What do we do when our habits become rote?
More reflections on habits & how endurance itself is a formational practice
Advent greetings!
Well, the experiment is working. I’ve shown up for fourteen consecutive Fridays to write here on the ol’ substack. I am really great at ideating about habits, making lists of supplies for habits, shopping for habits, and starting habits. My track record for keeping habits, however, is less impressive. I guess I like beginnings. This habit is starting to feel a little stale, and I’m tempted to find ways to revitalize it.
I get so jazzed at the start of a new friendship, imagining all the ways my new bestie and I will show up at each other’s houses unannounced and talk about our traumas or the latest episode of whatever show we’re watching (there is no in between) while I beg my children to PLEASE get their own snacks, already.
Every time I visit a new restaurant I get hopelessly attached, scheming all the ways I will become a regular, how I will work my way through the menu, and who I want to take with me on each visit.
I get especially carried away when I start a new job or move into a new house or heaven help me, a new city. My notes app overfloweth with programs, recipes, restaurant lists, design preferences, and floor plans. Just the hint of a new job in a new city for either one of us in recent years sends me to Zillow (I know some of you do it too).
But once the friendship is settled, the restaurant feels routine, the new job feels like… a job, and my boxes are unpacked, I get deep in the doldrums. Actually, I’ve learned that anytime we move cities or homes within a familiar city, even, I need a good 4-6 month adjustment period to just feel all my big, sad, overwhelmed, anxious feelings. It always catches me off guard because I was so excited before. Where did that excitement go? And why has it been replaced with anxiety?
I think I’ve reached that point with my writing. The new coffee shop routine each week sure helps, but I find myself drawn to trying to reinvigorate the practice. I texted a girlfriend today wondering about how to make my Substack more official, more legit. She said, “You usually go through cycles of wondering what the purpose of things are, especially the Substack.”

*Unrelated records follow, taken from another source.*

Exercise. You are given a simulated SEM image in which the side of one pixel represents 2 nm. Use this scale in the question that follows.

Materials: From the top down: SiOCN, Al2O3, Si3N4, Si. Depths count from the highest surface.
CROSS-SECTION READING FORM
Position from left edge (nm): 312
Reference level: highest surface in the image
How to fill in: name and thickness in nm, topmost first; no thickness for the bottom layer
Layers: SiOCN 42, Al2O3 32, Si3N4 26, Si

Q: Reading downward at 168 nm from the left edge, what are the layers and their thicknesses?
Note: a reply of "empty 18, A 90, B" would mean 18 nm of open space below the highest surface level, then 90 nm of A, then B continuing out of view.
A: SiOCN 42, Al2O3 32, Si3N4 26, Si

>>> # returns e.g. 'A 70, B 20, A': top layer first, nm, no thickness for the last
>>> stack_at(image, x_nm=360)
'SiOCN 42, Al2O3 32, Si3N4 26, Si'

Um, excuse me. Rude. (only because you are right)
Once I get to the middle of something, I fizzle out. I lose interest. I need a way to make it fun again. And to make it fun, for me, I have to make it meaningful. Such a double edged sword, this meaning-making business! Much as I try, things can’t just be things for me. There must be a REASON.
I have long been compelled by this line in Eucharistic Prayer A in the Book of Common Prayer:
“Sanctify us also that we may faithfully receive this holy Sacrament, and serve you in unity, constancy, and peace; and at the last day bring us with all your saints into the joy of your eternal kingdom.”
Constancy. What a word.
Faithfulness, as a word, gets a lot of attention. It’s a romantic idea, isn’t it? Pledging faithfulness sometimes feels like something you do in the beginning, when the ideas are just starting to take shape, when the infatuation and excitement are at their peak. But the idea that our own faithfulness, and God’s, is shown through dependable consistency over time? Not just a high of emotion or depth of conviction on any particular day? Just… endurance?
Right when something requires my endurance is usually when I try to check out or change things up. But perhaps if I can see my God’s constancy as what grounds me and provides my stability, it wouldn’t feel as hard to practice my own. In that sense, the practice of stability is where the meaning is found, rather than in something new or different.
Constancy then is the canvas; the medium is up to me. I can follow my inspiration and energy, or lack of it, on any given day, knowing that there are no wrong tools for expression. Paint, charcoals, crayons, or just a pen scribbling all over everything. God meets me there.
This is one of the reasons I love the rich tradition Christianity provides for spiritual disciplines. There are so many we can choose to nurture our faith depending on our sensibility in any given season of life. Would a post exploring spiritual disciplines be helpful? Things like prayer, service, solitude, fasting, silence, fellowship, confession, celebration… there are so many!
Here’s to expressing constancy through showing up, even when things feel stale. What we do when we get there isn’t always the point. It is our being that counts, not our doing. May you have the courage to be wherever you are today and see that humble offering as good, and good enough.
I wrote this on Friday eve (GASP) because I’m working during my regularly scheduled writing hour this week. Greetings from my desk where I’m drinking Roasterie coffee from a Pitchside mug with a lovely office companion named Bailey.
I wonder when you feel most energized about something? Is it the beginning, middle, end? What keeps you motivated to keep going when things start to feel a little stale? I enjoy hearing from you & would love to know… and maybe steal your ideas.
Until next week,
Janette


I learn from the stories/struggles others have experienced or are presently experiencing (like your post). Reading (blogposts, specifically) and listening (in person, podcasts) bring me back to my goal. I can then adapt my schedule to allow for restarting, reframing,
What an excellent reframing of perspective.